When I look back through periods of my life, I feel this strange sense of coherence. I was a kid, one of four boys, running around my childhood home. We played ball tag and Nintendo 64. We ate Thin Mints and I would punch my little brother when he got on my nerves. He would punch back so I would hit him harder until he knew I would always have the last one.
Then the days spent at school learning about Sherman’s March and predicate nominatives. Afternoons of homework and throwing the white ball across the green field. I never thought I would be a major league player or even really wanted to.
Then high school with its weird cliques and ideas of social status and what it meant to be cool. I didn’t drink or do drugs until my junior year when I finally drank and had that one embarrassing experience of drinking a little too much and making a fool of myself like everyone does.
Then college where I wanted to be erudite and learned. I wanted to know things about Lagrangians and the Tractatus and when to use ex ante vs. a priori. The pretentious promises of Ivory Tower snobbishness.
I left those periods behind not knowing they’d be forever gone. Many of the people too, along with all the laughter and the tears, the smiles we shared and the times I called their names and watched as their heads turned in response. Responsiveness, that maddeningly charismatic and transitory relic of the present.

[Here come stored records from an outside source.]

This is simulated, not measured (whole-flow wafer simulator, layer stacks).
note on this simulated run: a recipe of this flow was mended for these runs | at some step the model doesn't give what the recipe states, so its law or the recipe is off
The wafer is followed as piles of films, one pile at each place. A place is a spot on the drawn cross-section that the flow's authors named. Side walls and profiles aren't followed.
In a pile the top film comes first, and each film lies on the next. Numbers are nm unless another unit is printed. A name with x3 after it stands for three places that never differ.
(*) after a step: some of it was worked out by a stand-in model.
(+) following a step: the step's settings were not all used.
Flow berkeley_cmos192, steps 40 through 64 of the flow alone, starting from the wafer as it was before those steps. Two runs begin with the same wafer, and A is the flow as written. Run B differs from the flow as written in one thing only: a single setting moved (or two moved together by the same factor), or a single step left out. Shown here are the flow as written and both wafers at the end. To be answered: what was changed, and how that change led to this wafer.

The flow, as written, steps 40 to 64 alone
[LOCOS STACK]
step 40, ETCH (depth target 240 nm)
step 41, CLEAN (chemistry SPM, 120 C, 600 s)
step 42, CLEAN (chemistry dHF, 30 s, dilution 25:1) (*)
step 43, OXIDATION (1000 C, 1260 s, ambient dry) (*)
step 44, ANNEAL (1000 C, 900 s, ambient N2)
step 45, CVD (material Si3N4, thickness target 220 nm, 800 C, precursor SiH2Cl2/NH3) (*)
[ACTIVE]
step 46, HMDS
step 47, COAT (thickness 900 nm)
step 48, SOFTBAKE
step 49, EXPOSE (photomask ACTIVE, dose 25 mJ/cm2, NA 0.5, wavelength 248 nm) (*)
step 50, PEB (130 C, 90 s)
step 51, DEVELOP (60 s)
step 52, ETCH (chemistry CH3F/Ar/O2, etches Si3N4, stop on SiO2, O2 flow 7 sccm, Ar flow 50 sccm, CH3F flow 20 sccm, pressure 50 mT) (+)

Others stay in our lives. We make memories together, evolving as we hurry to shed the parts of ourselves we wish to leave behind. The exoskeletons of embarrassment. And we almost never stop because we’re going somewhere and looking back just slows us down, and time’s inexorable march never pauses so why should we?
We never think about this when we first meet someone new. That she could be in your life for a while or out of your life the next day. Or she could come in and out, criss-crossing paths as you both change in ways unknowable and unpredictable, unaware of the last smile you will exchange and the last time you will be lost in each other’s eyes forgetting to cherish that squinty glint of mutual understanding. Is it possible to feel nostalgia for the present? For a person and not a memory or an experience. Even if you think you have the ability to keep her in your life, you can never really know and you can’t even know whether you would want to. Is what you do and who you see always eventually only what and who you want to do and see?
The only thing that is forever and always is you, so you only end up becoming more yourself. That sounds like a positive thing and it most likely is. It doesn’t stop you from reaching back for the things you once had even if you didn’t appreciate them back then. The what-could-have-beens of any life thoroughly lived. The parts of you still stuck in a time you’ll never relive. The people conversing with and hugging and kissing your past self but never again to be part of the present tense you, the experiencing you. I guess we have no choice but to love memory only for what it is. Memory, in its role as the great preserver of the past, is the aftertaste of a quality wine. A lingering bittersweet reminder of things once so real and experienced for just a fleeting moment of the indomitably solipsistic present, sailing off your palate like the wake behind a ship of Theseus bound never to make a return trip over the same waters.